Wednesday lunchtime, Dublin. At the rebooted Lansdowne Road, scene of so much Irish sporting drama and glory down the decades, Roy Keane is on guard: tracksuit, beard, early-stage quiff, occasional stare.
Sounding very much like an assistant manager rather than one of the most fascinating football characters of our time, it feels almost deliberate as Keane quietly disengages from questions about personal memories of Poland, where he made his competitive Republic of Ireland debut in Poznan in 1991. The Jackie Charlton era.
Keane is keen on the notion that tonight’s match against Poland is about creating new memories, new history at a ground which has not resounded to Irish “Ole, Ole” football chants for some time. Keane points out it is about time other players scored Robbie Keane’s goals.
His briefing is short, low-key and can scarcely have been more different from his last encounter with Irish reporters in November. Then the agenda was Keane’s book, his job at Aston Villa, a link with Celtic and a confrontation with a supporter. The accusation was that Keane, a surprise choice by Martin O’Neill to be his assistant, had become “a distraction” to O’Neill and the squad.
“Who in the hell do you think you are?” was Keane’s reply then. “I answer to the FAI and Martin. And if we don’t get the right results, I’ll be gone and you won’t lose a minute’s sleep, so don’t worry about distractions.”
With this swirling in the air, the Irish team presided over by O’Neill and Keane lost 1-0 in Scotland. That result, which left the Republic fourth in a fierce group, has become the dominant football theme.
Distractions, meanwhile, come from every angle for an Irish public that gorges on sport.
Wednesday’s Dublin Herald felt the mood was such that they could write: “People are uncertain about O’Neill and about this Ireland team,” while adding: “People like Paul O’Connell and his mates, plus the Ireland women’s rugby team, Katie Taylor and the cricketers have shouldered O’Neill and his players out of the way.”
This is the sporting context. There is a conspicuous sense in Ireland that soccer, as it is known, is lurking in the shadows, waiting to emerge from behind the broad backs of Six Nations-winning rugby players – men and women.
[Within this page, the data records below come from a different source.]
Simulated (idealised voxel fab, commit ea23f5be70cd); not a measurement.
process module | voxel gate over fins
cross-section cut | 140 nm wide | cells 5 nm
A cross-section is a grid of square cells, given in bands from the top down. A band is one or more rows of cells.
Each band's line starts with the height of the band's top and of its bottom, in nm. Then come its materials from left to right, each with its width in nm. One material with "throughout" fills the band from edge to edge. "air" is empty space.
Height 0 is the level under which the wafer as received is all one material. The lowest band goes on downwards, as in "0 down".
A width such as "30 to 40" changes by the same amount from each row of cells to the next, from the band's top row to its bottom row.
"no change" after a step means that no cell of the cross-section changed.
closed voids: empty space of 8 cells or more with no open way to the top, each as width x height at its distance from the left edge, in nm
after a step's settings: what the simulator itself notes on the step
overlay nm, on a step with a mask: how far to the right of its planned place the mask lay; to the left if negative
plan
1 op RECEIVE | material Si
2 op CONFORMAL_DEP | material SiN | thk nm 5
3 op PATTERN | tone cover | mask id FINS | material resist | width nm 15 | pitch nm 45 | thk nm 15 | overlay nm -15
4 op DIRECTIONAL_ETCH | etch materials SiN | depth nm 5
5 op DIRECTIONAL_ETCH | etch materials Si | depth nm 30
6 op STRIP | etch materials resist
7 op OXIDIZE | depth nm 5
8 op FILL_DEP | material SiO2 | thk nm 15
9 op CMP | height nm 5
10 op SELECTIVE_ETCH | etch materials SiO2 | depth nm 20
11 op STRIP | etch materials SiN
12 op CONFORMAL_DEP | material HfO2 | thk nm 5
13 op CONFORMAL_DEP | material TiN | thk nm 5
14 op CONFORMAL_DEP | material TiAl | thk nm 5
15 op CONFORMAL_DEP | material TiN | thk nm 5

It is not a divisive issue, but it is there and it is mentioned. It has been put to O’Neill a couple of times over the past seven days and one of his replies was: “With the rugby team, the women’s rugby team and the cricket team, who were desperately unlucky not to qualify for the World Cup quarter-finals, there’s a lot to live up to.”
He could have added Willie Mullins and Ruby Walsh to the list, and others have. This week’s retirement of Henry Shefflin, the pre-eminent hurler of his generation, was front and back-page news and a reminder of the power of Gaelic games in Ireland.
Soon Rory McIlroy’s pursuit of a green jacket will be on the screens, while up in Belfast, Northern Ireland will take a significant step towards France should they beat Finland.
For such reasons, O’Neill, Keane and the Football Association of Ireland could do with a rousing occasion tonight, as well as victory over Poland, or at least a draw.
O’Neill said: “This is the first big competitive game that I’ll have experienced at home – as we were expected to beat Gibraltar.”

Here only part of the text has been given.